It snowed so hard and fast last winter that during November, schools had to close a couple of times and some heavy cargo jets were diverted to Fairbanks, because the Ted Stevens Anchorage International Airport could not keep up with the snow. The winter was an unlucky break for Mayor Bronson, who was running for reelection.

It was all due to Bronson’s incompetence, LaFrance’s campaign claimed.

Now that she is facing her first winter, it’s not incompetence, but it’s that the snow removal equipment is old. LaFrance talked with the media earlier this month to set everyone’s exceptions lower, just in case there are record-breaking snows, as there were during the Bronson administration.

Snow equipment is something the big labor unions would like to see improved, and LaFrance was elected with the help of unions, so she must now pay that debt.

Thus, LaFrance will ask the taxpayers to pay for a bond to upgrade snow removal equipment and maintain that equipment, all outside of the tax cap, thus adding to the basic cost of living in Anchorage for businesses, homeowners and renters. That bond proposal is expected to be rolled out soon, will be placed into the Assembly calendar this fall and scheduled for the spring municipal ballot.

In the meantime, the main strategy for this winter is to get residents prepared for suffering and to just expect less from their government. That way, if there is a big snow winter, which isn’t likely, the public will have been warned. If the snow is less than it was during the Bronson Administration, LaFance can declare victory.

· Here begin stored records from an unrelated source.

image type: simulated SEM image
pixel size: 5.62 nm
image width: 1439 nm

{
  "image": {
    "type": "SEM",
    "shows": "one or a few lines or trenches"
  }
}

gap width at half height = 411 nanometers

The LaFrance Administration is working on a “safe snow strategy,” led by Municipal Manager Becky Windt Pearson, who is “breaking down silos across municipal departments to ensure planning, personnel, fleet, budget, and communications staff are working together to guarantee preparedness, transparency, and coordination well in advance of the first flake,” according to the mayor’s office.

The first official snowfall in 2023 was on Oct. 11. On the week of Nov. 5, 2023, it snowed 29 inches.

Over the winter of 2023-24 it snowed 139 inches, compared with 109 inches in 2022-23, 100 inches in 2021-22, 69 inches in 2020-21, 88 inches in 2019-20 and 64 inches in 2018-19. The likelihood of another winter with 139 inches of snow is remote but not impossible.